I’m trying to follow this tutorial Language modeling with my own dataset. I already did a few adjustments (including downgrading python to 3.9.12) to get it running as far as it is right now.
from transformers import AutoTokenizer, AutoModelForCausalLM, TrainingArguments, Trainer, pipeline, DataCollatorForLanguageModeling
import torch
from datasets import load_dataset, Dataset
model = AutoModelForCausalLM.from_pretrained("distilgpt2")
tokenizer = AutoTokenizer.from_pretrained("distilgpt2")
dataset = load_dataset('text', data_files='list.txt')
dataset = dataset['train'].train_test_split(0.1)
def preprocess_function(examples):
return tokenizer(examples['text'], truncation=True)
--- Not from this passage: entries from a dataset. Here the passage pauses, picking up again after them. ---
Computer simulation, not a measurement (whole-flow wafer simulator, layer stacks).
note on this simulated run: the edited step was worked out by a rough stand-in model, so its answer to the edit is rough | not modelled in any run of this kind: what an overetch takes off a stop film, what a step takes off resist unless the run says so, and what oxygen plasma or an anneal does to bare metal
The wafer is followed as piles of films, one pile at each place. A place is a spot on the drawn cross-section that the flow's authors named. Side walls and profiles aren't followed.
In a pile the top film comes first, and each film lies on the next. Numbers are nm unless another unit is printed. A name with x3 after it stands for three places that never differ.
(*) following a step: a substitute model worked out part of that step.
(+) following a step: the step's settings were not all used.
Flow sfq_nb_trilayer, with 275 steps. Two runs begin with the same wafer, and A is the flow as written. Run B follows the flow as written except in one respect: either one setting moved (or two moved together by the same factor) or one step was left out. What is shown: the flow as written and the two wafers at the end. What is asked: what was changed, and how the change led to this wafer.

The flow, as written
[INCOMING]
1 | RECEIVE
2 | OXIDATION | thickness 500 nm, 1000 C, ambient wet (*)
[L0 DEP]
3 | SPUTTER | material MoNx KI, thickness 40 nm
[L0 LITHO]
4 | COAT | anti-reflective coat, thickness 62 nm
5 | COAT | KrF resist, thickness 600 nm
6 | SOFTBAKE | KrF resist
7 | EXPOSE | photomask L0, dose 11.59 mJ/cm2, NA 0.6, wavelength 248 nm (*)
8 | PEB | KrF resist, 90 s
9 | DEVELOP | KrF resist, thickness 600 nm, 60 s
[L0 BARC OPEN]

tokenized_lines = dataset.map(preprocess_function, batched=True, num_proc=4)
block_size = 128
def group_texts(examples):
keys = list(examples.features.keys())
total_length = len(examples[keys[0]])
result = {
k: [examples[k][i : i + block_size] for i in range(0, total_length, block_size)]
for k in keys
}
result["labels"] = result["input_ids"].copy()
return result
lm_dataset = tokenized_lines.map(group_texts, batched=True, num_proc=4)
I get the error
...
769 return self._value
770 else:
--> 771 raise self._value
IndexError: list index out of range
I can not figure out what I’m doing wrong.
The list.txt
file contains sentences one per line.